Contributions to a retirement fund remain an area that SARS allows as a taxable benefit or deduction against income earned. If an individual contributed to a retirement vehicle and did not receive the tax benefit during the year, the individual is within his/her rights to claim the deduction when doing their tax return.
Here’s a comprehensive article on the do’s and don’ts pertaining to retirement funds:
Retirement Fund Contributions – Remuneration vs. Taxable Income
Contributions to a Retirement Fund (Pension, RA or Provident Fund):
- 27.5% of Remuneration of Taxable Income.
- Maximum annual contribution – R 350 000.
- Arrear contributions can be made in the following tax year – subject to maximum contribution in the current tax year.
- All adhere to the 1/3 withdrawal concept on retirement etc. – subject to the tax tables which allows for the first R 500 000 to be tax-free.

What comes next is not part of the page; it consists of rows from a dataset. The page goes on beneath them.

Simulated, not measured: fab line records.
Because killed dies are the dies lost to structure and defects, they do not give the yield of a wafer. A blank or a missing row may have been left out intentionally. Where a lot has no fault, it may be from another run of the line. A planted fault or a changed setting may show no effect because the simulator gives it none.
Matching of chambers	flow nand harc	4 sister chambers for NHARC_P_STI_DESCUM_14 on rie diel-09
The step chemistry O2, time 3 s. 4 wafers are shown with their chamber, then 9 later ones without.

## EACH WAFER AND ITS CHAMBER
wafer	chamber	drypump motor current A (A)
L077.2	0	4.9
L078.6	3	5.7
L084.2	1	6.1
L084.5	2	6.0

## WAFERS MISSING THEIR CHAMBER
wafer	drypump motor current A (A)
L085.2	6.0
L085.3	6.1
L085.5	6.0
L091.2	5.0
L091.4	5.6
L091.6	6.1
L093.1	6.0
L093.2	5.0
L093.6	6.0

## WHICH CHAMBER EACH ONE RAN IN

- The 2/3 must be used to invest in a preservation fund for annuity income purposes. Periodic payouts are subject to the normal tax tables.
- On emigration – three-year waiting period now applies.
Retirement Fund Contributions – Remuneration vs. Taxable Income
Adjustments made for “surviving” lockdown:
- Employee reduced remuneration but retained existing retirement contr. If at the maximum of 27.5% based on higher remuneration then excessive tax benefit was received – there will be an issue on assessment.
- Fund administrators advise SARS accordingly – check that the certificate is online.
- Some funds allow for a reduced contr. but it comes at a price.
- Loans against fund value – not generally allowed.
- Review of access to a portion of the funds being considered – watch this one carefully!
Retirement Fund Contributions – DC vs. DB Funds
Defined Contribution (DC) Fund:
- If the Employer pays/contributes then Fringe Benefit(FB) tax applies.
- The contribution can be made up of multiple items:
- The actual amount invested in a retirement fund (easily determined). Only this portion can be claimed as a deduction against income for tax purposes.
- Admin fee – if this is included then the ER would need to tax this as a FB – otherwise, SARS will disallow and the EE becomes liable for the tax on assessment. Alternatively, if the EE is claiming on the tax return (i.e. has not had the tax benefit during the tax year) then the same principle would apply.
- Life & Disability cover – the payout of these is not subject to tax if / when paid out. The same principle as the Admin fee would apply.
- The combined ER and EE contributions are taken into account when determining deductibility.
Retirement Fund Contributions – DC vs. DB Funds
Defined Benefit (DB) Fund:
- If the Employer pays/contributes then FB tax applies.
- The contribution can be made up of multiple items:
- Within the fund the actual amount that’s being invested for retirement purposes is determined from time to time – is formula based as determined by the fund actuaries/administrators.
- Can depend on many factors – the fund therefore, provides % factor for calculation purposes.
- The formula is as follows: This is important to know for deductibility purposes. (Category Factor (as supplied by the Fund)) X (RFI) – (Employee Contr.) = FB
Where applicable the combined ER and EE contributions (i.e.the EE can also “top up” by contributing directly to the DB fund as well) are taken into account when determining deductibility.
Retirement Fund Contributions – DC vs. DB Funds
In summary:
- Retirement fund contributions make up a substantial portion of taxpayers’ / employees’ annual “deductions”.
- Likewise, the tax benefits are also sizeable if calculated and claimed correctly.
- Similarly, if the portion allowed for deduction purposes is not calculated correctly there could be a nasty surprise on assessment!! It’s therefore important to get this right – as a high earner it’s highly advisable to get the right advice!!